A New York County Supreme Court justice this month ruled in favor of an employee's right to trial by jury in a sexual harassment case, even though the employee signed an employment agreement that included an arbitration clause.

Justice Louis Nock found that a New York state law passed since the signing of the agreement applied, rendering it null and void.

Andowah Newton, a vice president of legal affairs at the luxury goods company LVMH Moet Hennessy Louis Vuitton, sued the company in 2019 alleging she had been harassed by another LVMH employee, according to court papers.

Aubrey Smith of Winston & Strawn, which is representing LVMH, filed a motion to compel arbitration a week after Newton filed her complaint. Smith argued that the Federal Arbitration Act required arbitration of Newton's claims, because she had agreed to a binding arbitration clause.

Newton's attorney at the time, then-Pierce Bainbridge partner Carolynn Beck, argued that the arbitration agreement was "unconscionable," illegal under New York law and unreasonably favorable to LVMH.

"Forcing Ms. Newton, as a condition of employment, to pursue her claims of sexual harassment in clandestine arbitration proceedings shows just how hopelessly out-of-touch Louis Vuitton is with the current times," Beck wrote. Beck has since changed firms, and Newton is currently seeking new counsel, according to a representative.

In his decision, Nock noted that the New York state legislature prohibited mandatory arbitration clauses related to discrimination in 2018, before Newton filed her suit in April 2019. The law also rendered existing clauses null and void, Nock found.

"The arbitration clause underlying the instant motion is precisely such a contractual provision," Nock wrote.

Nock found that the state law, and not the FAA, applied because all the alleged conduct took place in LVMH's New York offices and did not involve interstate commerce. Other disputes about terms of employment might be related to commerce and therefore subject to the FAA, he wrote in a footnote, but not sexual harassment or other discrimination.

LVMH intends to appeal, according to court filings.

According to Newton's complaint, the harassment began soon after she started working at LVMH and continued for years.

Newton sought to handle the situation informally at first, and as the harassment continued, she was urged to confront her harasser and was reprimanded for doing so after the company conducted a "sham" internal investigation, according to the complaint. She then complained to human resources, which led to retaliation and to an external investigation also described as a "sham" in the complaint.
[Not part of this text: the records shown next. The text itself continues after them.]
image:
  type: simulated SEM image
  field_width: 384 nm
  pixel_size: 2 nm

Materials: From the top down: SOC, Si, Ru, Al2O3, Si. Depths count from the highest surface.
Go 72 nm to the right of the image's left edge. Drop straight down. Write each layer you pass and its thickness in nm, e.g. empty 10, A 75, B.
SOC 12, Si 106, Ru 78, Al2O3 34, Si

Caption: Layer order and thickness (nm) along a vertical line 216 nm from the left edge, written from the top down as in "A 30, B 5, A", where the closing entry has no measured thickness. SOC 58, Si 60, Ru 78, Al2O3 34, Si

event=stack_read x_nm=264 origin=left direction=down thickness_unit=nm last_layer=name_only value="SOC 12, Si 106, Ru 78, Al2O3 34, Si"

Newton, who is Black and Latina, said in a statement that the ruling is a victory for "all targets of harassment and discrimination—particularly women of color."

"LVMH has attempted to silence me for years, seeking personal sanctions against me, reprimanding me, and suggesting that I apologize to the senior, white member of its management team who harassed me—this exemplifies the dehumanization to which millions of women, people of color, and other survivors of sexual harassment and discrimination are subjected when they report gross misconduct," she said. "That silence is exactly what perpetuates harassment and discrimination. That is why Congress should ban forced arbitration in all sexual harassment and discrimination cases nationwide."

In a statement, a spokesperson for LVMH said the company is disappointed with Nock's ruling.

"We believe that our position is overwhelmingly supported by legal authorities, including multiple opinions from the United States Supreme Court," the statement said. "We intend to appeal this ruling, and we look forward to having the issue reviewed and decided by the state court's Appellate Division. Further, as we have said previously, the allegations in this matter were thoroughly investigated and are entirely without merit."